AT the start of the year, I announced to the congregation at Hayling Island Baptist Church that after seven years of being their minister, I would be moving on to a new challenge, with a role in Welwyn Garden City as the senior minister of Panshanger Church.
Last Sunday, March 26, we celebrated together and said our goodbyes, which was an incredibly emotional time for all of us.
The past few months have been an emotional rollercoaster, and to leave Hayling Island has been, and is, an unimaginable wrench.
Hayling Island Baptist Church and the community hold so many memories for me, especially as it was my first church: that kind of history cannot be replicated.
But I know in God there are good things ahead.
The people of Hayling Island hold much of my heart, which I can only leave here as I continue on with my journey.
Ministers are called to come alongside a church for a while and then to move on to somewhere new.
However, the church is much bigger than that: it existed before they came and will flourish quite happily after they have gone. Hayling Island Baptist Church is no different in that regard.
Recently, among many tears, I have been encouraged as I remember how other people in the Bible also shed tears.
There were the tears of David in the Psalms; the tears of Paul’s departure from the Ephesian elders; and the tears of Jesus at the tomb of his friend Lazarus and over the city which he loved.
It seems to me that God has given us the gift of tears as part of our humanity, and that life in Jesus should make us more fully human and not less.
There is, therefore, nothing wrong with shedding a tear or two, as a reminder of your emotional connection to something, or someone.
My thanks and my love go to all those who have walked with me in so many ways in these past seven years, for which I am eternally grateful.

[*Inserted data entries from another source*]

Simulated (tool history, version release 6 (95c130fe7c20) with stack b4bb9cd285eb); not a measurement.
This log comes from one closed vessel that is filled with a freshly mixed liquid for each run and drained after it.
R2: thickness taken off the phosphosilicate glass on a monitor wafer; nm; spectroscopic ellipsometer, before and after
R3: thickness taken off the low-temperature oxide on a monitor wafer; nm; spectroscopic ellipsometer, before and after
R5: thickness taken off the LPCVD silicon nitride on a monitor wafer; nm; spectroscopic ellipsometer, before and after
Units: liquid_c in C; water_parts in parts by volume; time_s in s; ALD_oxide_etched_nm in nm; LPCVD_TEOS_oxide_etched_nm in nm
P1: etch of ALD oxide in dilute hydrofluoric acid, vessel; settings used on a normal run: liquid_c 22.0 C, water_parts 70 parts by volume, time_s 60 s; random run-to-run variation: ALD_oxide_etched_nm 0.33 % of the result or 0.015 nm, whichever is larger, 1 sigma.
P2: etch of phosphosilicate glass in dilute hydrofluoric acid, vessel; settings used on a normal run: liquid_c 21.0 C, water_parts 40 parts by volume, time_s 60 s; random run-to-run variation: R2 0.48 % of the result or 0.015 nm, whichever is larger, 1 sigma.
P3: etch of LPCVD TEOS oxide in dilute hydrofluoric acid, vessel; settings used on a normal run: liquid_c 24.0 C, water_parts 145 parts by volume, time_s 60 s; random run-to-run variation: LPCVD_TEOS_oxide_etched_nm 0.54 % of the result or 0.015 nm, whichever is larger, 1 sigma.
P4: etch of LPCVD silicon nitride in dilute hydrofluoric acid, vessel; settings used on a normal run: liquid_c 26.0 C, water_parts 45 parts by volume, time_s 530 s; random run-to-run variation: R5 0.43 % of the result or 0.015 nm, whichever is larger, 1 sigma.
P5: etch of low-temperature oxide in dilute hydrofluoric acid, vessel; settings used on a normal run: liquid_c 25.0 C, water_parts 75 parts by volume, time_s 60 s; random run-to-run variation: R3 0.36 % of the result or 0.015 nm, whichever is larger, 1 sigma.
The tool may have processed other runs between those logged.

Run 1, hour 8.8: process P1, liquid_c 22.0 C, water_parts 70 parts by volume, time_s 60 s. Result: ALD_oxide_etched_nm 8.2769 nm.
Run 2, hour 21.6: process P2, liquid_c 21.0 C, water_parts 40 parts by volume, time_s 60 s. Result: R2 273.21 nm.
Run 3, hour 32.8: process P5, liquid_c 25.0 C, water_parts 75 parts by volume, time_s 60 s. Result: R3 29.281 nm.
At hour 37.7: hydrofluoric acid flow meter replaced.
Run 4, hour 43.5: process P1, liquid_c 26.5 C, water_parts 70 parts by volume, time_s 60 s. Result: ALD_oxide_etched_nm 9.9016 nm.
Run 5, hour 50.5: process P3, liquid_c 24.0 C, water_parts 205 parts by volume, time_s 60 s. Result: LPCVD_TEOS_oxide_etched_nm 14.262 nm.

In particular, I want to pay tribute to the leadership team of Hayling Island Baptist Church: I could not have served God without their loving support.
I would like to thank the community of Hayling Island and the wider community, who have encouraged me and supported me, especially since my HIV status was made public.
This was a difficult thing for many people.
However, it is a real credit to those who have not let it change the way we are as a church and community.